On Opening Day, The Trade Desk's Stock Closes At $30.10 Per Share

The Trade Desk had a coming-out party of sorts on Wednesday when it went public on the Nasdaq at a price of $28.75 per share—that’s a 60% rise from its initial target price range of between $16 and $18 per share. The stock ended the trading day at $30.10 per share, placing the company’s market cap at nearly $1 billion.

The Trade Desk, a demand-side platform that enables the purchase of display, video, audio, native and social inventory, across desktop, mobile, and connected TV, logged a profitable 2015 with revenue more than doubling year-over-year, to $113.8 million.

Real-Time Daily caught up with Chief Client Officer Brian Stempeck, who said the company plans to make global investments in programmatic TV focusing on APAC.  In terms of how the IPO will affect existing operations, Stempeck said: “The IPO furthers our independence. We remain focused on supporting our clients and innovating through our technology.”

He emphasized that the industry is only at the beginning of the programmatic wave: “Only $10 billion of the $640 billion global advertising spend is currently transacted programmatically. Eventually, we believe all media will be bought and sold this way.”

Stempeck added, "Now more than ever, it is critical for media buyers to be able to look across the entire media landscape in real time, using data to define exactly which impressions a campaign needs, and how much each one is worth.”

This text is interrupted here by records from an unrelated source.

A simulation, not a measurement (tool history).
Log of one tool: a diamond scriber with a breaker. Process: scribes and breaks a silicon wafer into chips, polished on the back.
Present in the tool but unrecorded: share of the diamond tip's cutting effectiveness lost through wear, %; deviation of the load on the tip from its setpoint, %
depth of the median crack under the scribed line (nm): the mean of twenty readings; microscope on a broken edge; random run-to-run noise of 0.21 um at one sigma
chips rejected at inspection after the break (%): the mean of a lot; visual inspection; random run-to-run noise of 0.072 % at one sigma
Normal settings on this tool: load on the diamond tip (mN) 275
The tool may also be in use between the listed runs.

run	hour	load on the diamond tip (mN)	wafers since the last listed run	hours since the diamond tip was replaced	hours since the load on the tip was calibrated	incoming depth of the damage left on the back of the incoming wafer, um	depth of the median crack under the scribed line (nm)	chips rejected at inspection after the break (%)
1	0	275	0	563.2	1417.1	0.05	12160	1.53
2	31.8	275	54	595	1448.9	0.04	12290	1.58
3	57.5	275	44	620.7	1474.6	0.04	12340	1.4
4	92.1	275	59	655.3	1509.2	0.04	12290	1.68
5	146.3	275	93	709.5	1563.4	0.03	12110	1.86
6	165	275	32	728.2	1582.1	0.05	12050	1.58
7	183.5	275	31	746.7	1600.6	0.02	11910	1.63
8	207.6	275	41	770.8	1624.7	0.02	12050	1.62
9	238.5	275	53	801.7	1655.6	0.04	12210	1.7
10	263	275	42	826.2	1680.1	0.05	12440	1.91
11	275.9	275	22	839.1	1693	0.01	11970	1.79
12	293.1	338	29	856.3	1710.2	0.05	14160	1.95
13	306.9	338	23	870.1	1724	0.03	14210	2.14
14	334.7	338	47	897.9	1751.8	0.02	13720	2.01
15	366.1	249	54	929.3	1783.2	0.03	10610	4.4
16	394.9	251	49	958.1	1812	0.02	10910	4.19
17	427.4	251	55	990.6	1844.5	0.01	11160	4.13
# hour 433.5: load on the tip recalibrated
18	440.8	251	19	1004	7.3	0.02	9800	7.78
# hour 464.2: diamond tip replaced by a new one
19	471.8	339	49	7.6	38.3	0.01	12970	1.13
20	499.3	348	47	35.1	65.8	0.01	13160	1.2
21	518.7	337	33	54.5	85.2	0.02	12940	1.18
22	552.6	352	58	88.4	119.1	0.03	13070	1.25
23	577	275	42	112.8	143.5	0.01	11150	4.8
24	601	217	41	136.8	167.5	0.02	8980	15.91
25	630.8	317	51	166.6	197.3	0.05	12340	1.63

Stempeck said The Trade Desk will continue to invest in its TV and mobile offerings, and expand its APIs. “Nearly 50% of our clients have built on top of our APIs, which signals they are confident enough in our business to build their businesses on top of ours,” he said.

Regarding global growth, he stressed that only a third of global ad spending takes place in the U.S., so the time is right to expand internationally: “We plan to open four more offices around the world by the end of Q1 2017 in Madrid and Paris in the E.U., and Jakarta and Shanghai in APAC.”